Melville Cooke Any inconvenience you may experience will be greatly outweighed by the restoration of our freedom P.J. Patterson in announcing new crime measures
There will be some inconvenience to law-abiding citizens, but one must expect some inconvenience. Derrick Smith in reacting to the latest crime plan.
WHY DOES P.J. Patterson read like George Bush II? And why does Derrick Smith of the JLP sound like P.J. Patterson?
The elections are over, Parliamentarians' wages have been raised and it is now time to get the country back to some tolerable level of murder and mayhem so that the business of sharing up scarce benefits and spoils may continue in peace.
There is crime and there is crime. I maintain that a certain level of lawlessness does not exist without the complicity of those who are trusted with maintaining said law. Hence, Jamaica could not be in the state that it is in without the People's National Party (PNP) and the Jamaica Labour Party (JLP) using violence in their political campaigns, notably in 1980, when over 800 people were slaughtered in the run-up to that election.
Similarly, there would be no Taliban to host the ghostly Bin Laden without the United States and the then USSR fighting a 'Cold War' to share the world's resources.
And just as Putin and Bush are all gung-ho about stamping out what they have created, so are the PNP and the JLP in total agreement that Jamaica is in a shocking state.
Bully for them. The last time I checked P.J. had a full security detail. It is not as simplistic as "all violence is politically motivated," but our two major (and for practical purposes only) political parties have created a situation in which there is no law. They have created a culture in which it is quite fine to operate as if the police do not exist and the courts are just a set of yellow buildings where they sell overpriced furniture.
And how can the problem fix the problem?
The most recent Sunday Herald informs us that 18,147 Jamaicans were murdered between 1970 and December 1, 2002. Over 800 people were killed in the run-up to the 1980 election (granted, not all of them were political) and the police say that 12 persons were killed in political violence this year (they must have a different count from what I read about). I do not have the statistics for the other general elections, most notably 1976 but it is safe to say that an appreciable percentage of the 18,000 persons murdered is directly attributable to politics, even by the understated 'official' figures.
And what of this round of post-election violence in August Town, for example? Or the pre-election war in Mountain View last year?

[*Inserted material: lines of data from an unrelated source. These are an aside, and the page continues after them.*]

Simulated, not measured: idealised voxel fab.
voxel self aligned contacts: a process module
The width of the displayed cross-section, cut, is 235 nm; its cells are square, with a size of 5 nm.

Or the pre- and post- election flare-up in Spanish Town?
A lot of people have died so that some can put MP behind their names.
Not to kill you with statistics, but there is one other figure I find mighty interesting. The murder clear-up rate of the police hit a real low of a little over 30 per cent in 1980, the same year as our undeclared civil war. Why? Was it that there was so much killing, or that cases of politically motivated murder were not pursued with the same vim and vigour?
A lot has been said about gang killings and I maintain that if you keep your nose clean and are not unlucky enough to be born in certain areas (like the ones that the soldiers and police are currently patrolling), then your chances of becoming another rung on the ladder to 20,000 murders are drastically reduced. I fall in both those categories, but from my lofty uptown perch I ask: where did the gangs that are responsible for these crimes and drugs come from?
I am not likely to find the answer in a Jamaican newspaper, but I have had an inkling from Laurie Gunst's Born Fi Dead and a couple other papers/books. The 'posses' and 'yardies' and 'crews' came out of the politically organised gangs of the day. So how can the PNP and the JLP now tell these same people, or their descendants, to give up their opulent lifestyle and change their crooked ways?
There is such a thing as moral authority. The United States does not have it, Russia does not have it, the PNP does not have it, the JLP does not have it.
Which leaves us, effectively, with a state of official tyranny. Internationally and locally. After all, when the US breaks wind, we inhale and say "beans!"
And who are we entrusting to enforce the peace? Soldiers and police like those who beat Michael Gayle till he ended up dead? The same police force whose elite Special Anti-Crime Task Force (SACTF) had to be disbanded? The same police force which had to transfer every single officer in Portland out of the parish when the drug runnings in that parish got too obvious? The same police force that the JLP were adamant (pun intended) about being politically motivated during the West Kingston 'incident'?
The ghettoes should know by now that no matter which colour flag they fly before an election, the ones they pin up after will be the same colour as their skins.
We are all up crap creek without an oar; the only difference is I know I will have to use my hand to paddle.
Finally, the usual communities are being curfewed and, for all intents and purposes, occupied. So, hypothetically, if a drug man or crime boss from such an area has an 'uptown base,' then he will not be restricted, right? But that is merely hypothetical, because we all know that they are sitting in the communities with the guns on clotheslines a la Third World Cop, just waiting for Paul Campbell to bring them in.
Oh. One last thing. Is this operation intended to stop the extortion racket downtown as well? Y'nuh, the last time the police ran an effective long-term operation was Ardent. They sure locked those sound systems down.
Melville Cooke is a freelance writer.